Theresa May is set to deliver a major speech within the next three weeks outlining the future relationship Britain wants to have with the EU.

The prime minister has ruled out continued membership of the single market and customs union.

But Ms Soubry, one of 11 pro-European Conservative MPs who defeated the government in December on the right to get a vote on any final Brexit deal, said the PM's stance was a "huge mistake".

"Not only is it bad for our economy but it also fundamentally undermines the [Northern Ireland] peace process that was achieved and this is really important," she told Andrew Marr.

She said she wanted the UK to remain in the European Free Trade Area, like Norway, which would allow access to the single market without being a member of the EU.

Asked by Andrew Marr if they believed they had a majority in the House of Commons to defeat "the kind of Brexit the prime minister wants", Ms Soubry said: "If she's not careful, yes."

Mr Umunna said: "There is no majority in the House of Commons for us simply to jump off a cliff."

Another referendum?

When Andrew Marr suggested to Ms Soubry that she was politically closer to Mr Umunna than she was to leading Brexiteer and Conservative colleague Jacob Rees-Mogg, she said: "I'm not denying that."

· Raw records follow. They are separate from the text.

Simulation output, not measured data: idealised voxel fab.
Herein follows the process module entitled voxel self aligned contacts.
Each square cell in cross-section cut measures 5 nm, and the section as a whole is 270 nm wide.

Asked if she thought Brexit would definitely happen, Ms Soubry said: "I genuinely don't know what is going to happen."

Responding to whether it might be stopped, she said: "Well I'll tell you who might stop it, and that's the people of this country.

"We won't stop it. It is the people. We gave the people a referendum to start this process."

Mr Umunna said he also backed another referendum on the terms of the Brexit deal - something his party leader Jeremy Corbyn has appeared to rule out.

He claimed the Labour leader - who last month rejected calls to attend a cross-party summit on avoiding a "hard Brexit" - was "open minded" about staying in the single market.

'National interest'

"I cannot conceive of circumstances where Labour MPs are marshalled to go through the lobby and vote against us staying in the customs union and the single market, with the likes of Jacob Rees-Mogg, Boris Johnson and Michael Gove," said Mr Umunna.

Both MPs insisted they were acting in the "national interest," which they said transcended party politics.

Labour's shadow chancellor John McDonnell said another Brexit referendum would cause divisions and a "better route" would be to have a general election.

"Better we have a general election. On the issue, and all the other issues, because you then have a wider debate as well," he told told ITV's Peston On Sunday.

Lib Dem leader Sir Vince Cable, who is campaigning for another referendum, said: "It is good to see cross-party cooperation between Tory and Labour rebels."

He said he was "optimistic that the rebellions in both Tory and Labour parties will spread in coming weeks", and that his party was working with them in the House of Lords.